Tuesday, December 9, 2014

I Can't See The Windows

I was looking for new windows during today's visit, but it was impossible to miss the destruction of the sidewalk along Center Street.
This poor sidewalk has suffered many injustices during the past few years, with trucks and machines driving all over it.  I doubt anyone minds that it is being replaced.
The white posts on the left mark the north end of the temple grounds.
The remains of the sidewalk were gone by the end of the day.  My camera is facing west along Center.
A workman told me that Los Hermanos has a photograph of the fountain which used to be at the intersection of Center Street and University.  Turn yourself completely around from the previous picture and you will find yourself facing east.  The courthouse would be on the right, the tabernacle is behind us on the right.  The current location of Los Hermanos would be about three or four stores down on the left, near where I was conveniently parked this afternoon.
The reason I was told about the fountain is that the friendly man, who is quite familiar with the architectural drawings, believes our fountain on the temple grounds will be very similar to the old Victorian fountain which used to be nearby.  The temple fountain is in this picture somewhere.
This fountain came from the artist's rendering, and the similarities to the original fountain are clear.
Until recently, there has been a functioning fountain at the site.  I took this photo in September.  Water coming from the lovely PVC pipe has been pumped from throughout the site and then filtered through this makeshift retention basin before flowing into Provo's storm system.  However, in recent weeks, the pumping has stopped.
The dumpster which acted as the basin is gone.
The water table is now back at its original level, but it has not penetrated the vast waterproofing system throughout the site.  The temple and its accompanying annex and underground garages are indeed like a ship sailing high and dry above ancient Lake Bonneville.  If you have forgotten this process, three blog posts might be helpful:  July 12th, 2013October 17th, 2013 and October 26th, 2013.
The workmen are almost finished with the waterproofing, doing their best to stay ahead of the geofoam which is taking over the site.
The areas immediately around the temple are being tidied up to make room for the geofoam.  This has made it possible for me to see the progress of the sandstone watercourse.  The black waterproofing line across the lower portion of this picture marks ground level.
The roof of the pavilion received a dashing new color this afternoon.
The red is part of the water and ice barrier system.
The rest of the roof has been protected from the snow we all believe is coming, but boy, not today.  It was a balmy 60 degrees,  Even I didn't have a coat on.
However, gnomes in the south lot were bundled up after a recent pour.  Ultimately they will turn into fence posts.

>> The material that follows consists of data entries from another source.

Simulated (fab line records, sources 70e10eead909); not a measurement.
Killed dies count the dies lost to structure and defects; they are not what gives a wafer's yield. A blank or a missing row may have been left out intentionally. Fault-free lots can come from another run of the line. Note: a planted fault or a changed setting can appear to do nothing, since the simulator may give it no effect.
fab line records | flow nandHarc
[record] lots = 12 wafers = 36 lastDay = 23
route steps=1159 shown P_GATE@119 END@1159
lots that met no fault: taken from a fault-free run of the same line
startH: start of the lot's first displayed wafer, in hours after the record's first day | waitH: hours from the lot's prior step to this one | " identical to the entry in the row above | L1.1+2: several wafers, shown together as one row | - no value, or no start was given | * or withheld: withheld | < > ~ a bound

The goal is to place as much geofoam as possible before the weather interferes.
I don't believe the ground level at the south end of the temple grounds will be this high.  The geofoam is standing on end but eventually these blocks will rest on their sides.
I am not sure how the geofoam is going to blend into the post office lot.
I was hopeful that going to the site a little later in the day would make it possible for me to see the stained glass windows.  Most of the new windows are in place on the second level.  Can you see them?  I couldn't, either.
This photo of the tabernacle interior, facing west, shows where the windows are going in right now.  When the temple is completed, this upper level will have an instruction room, the celestial room, and five sealing rooms.  The architects added windows to a sealing room where the organ pipes were in the west gable wall.
Ground floor windows are visible in this picture, facing east, but none of these windows have been placed that I could see.
These two windows are in the north gable wall and will be part of a large sealing room.
Three new windows are along the east side of the north gable.
One new window is in place along the west side of the gable.  Workmen were installing flashing along a second window, on the left.
With the scaffolding in the way, I could barely see the windows from the street, but the upper level is complete on this south side.
Three beautiful new windows are on the east side of the south face of the temple.
These windows are on the west, and I knew as I was taking the photos that I couldn't see them very well.
My camera zoomed in from Second South and I was able to capture this closeup of one of the new windows.
This picture of one of the original art glass windows was in a brochure given out when visitors toured the tabernacle.  Glass Images in Orem gave me a precious original of this pamphlet.  I believe this is the latest style of window which is being installed.  Notice the beehive at the top of the window, which is very symbolic in LDS culture.  Glass Images restored the tabernacle windows in the mid-1990s. At that time they made rubbings of the art glass, a source which was called upon when the decision to build a temple was made.
I checked on the tower windows, mostly to make sure they were still in place.  This photo is of the northwest tower, with a post from the north planter in view.
I was encouraged to see a new window in the southeast tower.
Men were installing a lower window in the northeast tower.  While the windows have two sashes, they will not open as the original windows did.  The tabernacle was not built with air-conditioning, but the temple will be very comfortable all year.
Flashing has been placed in these northwest tower windows.
I had assumed that the flashing was aluminum, but that's not the case.  It's stainless steel.  Flashing is part of the system which keeps the integrity of the building envelope intact.
Right now, however, there is a little gap in a window opening in the west gable wall where I mentioned that there will be another large sealing room.
It's a vent for something going on inside.  I think we can all agree it's not permanent.
Slate now surrounds the southwest corner of the steeple base.  Two hardhats belong to workmen on the other side of the south gable.
Making hay while the sun shines, the men are eager to complete the slate before the weather changes.
Every time I visit the site, I see progress on this planter.  A Victorian urn will be in the center.
Dust from the recent mortar application on the mechanical wall was being washed away this afternoon.
Meanwhile, all was peaceful and calm at the temple on the hill.
Pansies across the street on the courthouse grounds were enjoying a little sun before being buried in snow, maybe this weekend.